Tuesday, September 2, 2014

kindergarten eve

If you are on social media you have seen many posts of happy kids in new clothes and fresh faces gathering together for a little picture on the porch before they march off to the hallowed halls of education.

I don't get tired of it. I love the pride that beams through moms and dads as they mark the passing of another year.

I would however,  love to see a picture of the mom and dad. I wonder if they look like me. Excited, a little anxious, over protective, curious, emotional....

So many memories flood over us. Where did the time go? Heart pangs. I gather my courage and wave goodbye, trying not to think of what some mother told me, "you wave good bye at kindergarten, you blink and they are graduating."

I am super duper not ready to hear that.

It is definitely time for Emma to be in school. I think she is bored with all of us. She is anxious to learn, make new friends, gain her own independence. But then, that little stumble of insecurity, a little too much distance and she is my baby all over again.

Today was a bit of slow start, fun games, get to know you kind of stuff. I was there, all of the parents were there.  When we were talking about it last night she leaned into me with her sweet little pyjamas, her freshly washed hair and said "but you will be with me right? in case I need you?"

"Yup, I will be right there in case you need me" for now, my darling, for now.

But you will grow and you will find your feet and I will simultaneously rejoice and weep. I want you to be fierce little girl. I want you to know that you can conquer the world. You have it all. I want you to take risks, be brave, think new thoughts and change the world. Be a great friend, and notice everyone. Especially the ones on their own, searching for a friend.

I want to see your pictures moms and dads. Do you look like me? Smiling with tears running down your face? Of course I am happy for my own independence, I get a little bit of "my life", "my time" back. There is a lot to love about that, but I will never have a one, two, three, four year old Emma again. That book is closed.

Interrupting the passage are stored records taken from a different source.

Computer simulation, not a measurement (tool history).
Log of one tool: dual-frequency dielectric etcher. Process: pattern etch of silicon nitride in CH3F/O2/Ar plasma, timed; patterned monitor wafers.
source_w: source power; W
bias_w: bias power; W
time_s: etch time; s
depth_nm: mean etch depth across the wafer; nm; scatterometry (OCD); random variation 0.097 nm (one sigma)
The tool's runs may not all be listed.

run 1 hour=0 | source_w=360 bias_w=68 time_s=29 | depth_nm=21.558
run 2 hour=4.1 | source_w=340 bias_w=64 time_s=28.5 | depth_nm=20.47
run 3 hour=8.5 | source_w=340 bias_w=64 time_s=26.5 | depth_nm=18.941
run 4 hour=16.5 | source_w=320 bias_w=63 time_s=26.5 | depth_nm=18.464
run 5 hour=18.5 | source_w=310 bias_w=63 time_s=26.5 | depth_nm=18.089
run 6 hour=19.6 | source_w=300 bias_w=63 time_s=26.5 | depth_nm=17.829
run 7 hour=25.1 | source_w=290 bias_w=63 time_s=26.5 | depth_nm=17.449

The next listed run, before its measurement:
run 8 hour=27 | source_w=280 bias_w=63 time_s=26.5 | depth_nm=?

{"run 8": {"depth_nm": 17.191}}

My mom died 9 years ago. My life changed so dramatically in that season. I was always a "seize the day" kind of a girl but after that, I became a "take today by the throat and extract the essence out of it until the sun goes down" kind of a girl.

When people say "where did the time go?" I totally understand and agree that it passed quickly, but I can tell you exactly where the time went. It went into parks and slides and sunny days spent outside in the backyard splashing in various sizes of kiddie pools. It went into play dates with friends while we held each others babies and marvelled at their early signs of genius. The time was swallowed up with sleepless nights, doctors appointments, date days with mommy or daddy. Or the days were spent snuggling on the couch on a rainy day watching more than the recommended amount of Backyardigans, or BusyTown Mysteries.

 We have played and crafted, visited every park in our fair city and all of the surrounding areas and we have loved every minute of it (except when we didn't, but let's not focus on that)

So, while I am swallowed in nostalgia, I am not buried in regret. These have been beautiful days, but there are beautiful days yet to come and I turn my face toward them with all of the courage I can muster.

My two favourite jobs on this planet are being the wife of Shawn Harvey, and being the mom to Emma, Alina, Isaac, and Samuel Harvey. I will not spend a moment worrying that I didn't get enough out of the days behind, but I will sit and scroll through my photos and videos from the past five years with grateful tears streaming down my face.

I welcome you kindergarten and all that you represent. Bring it on.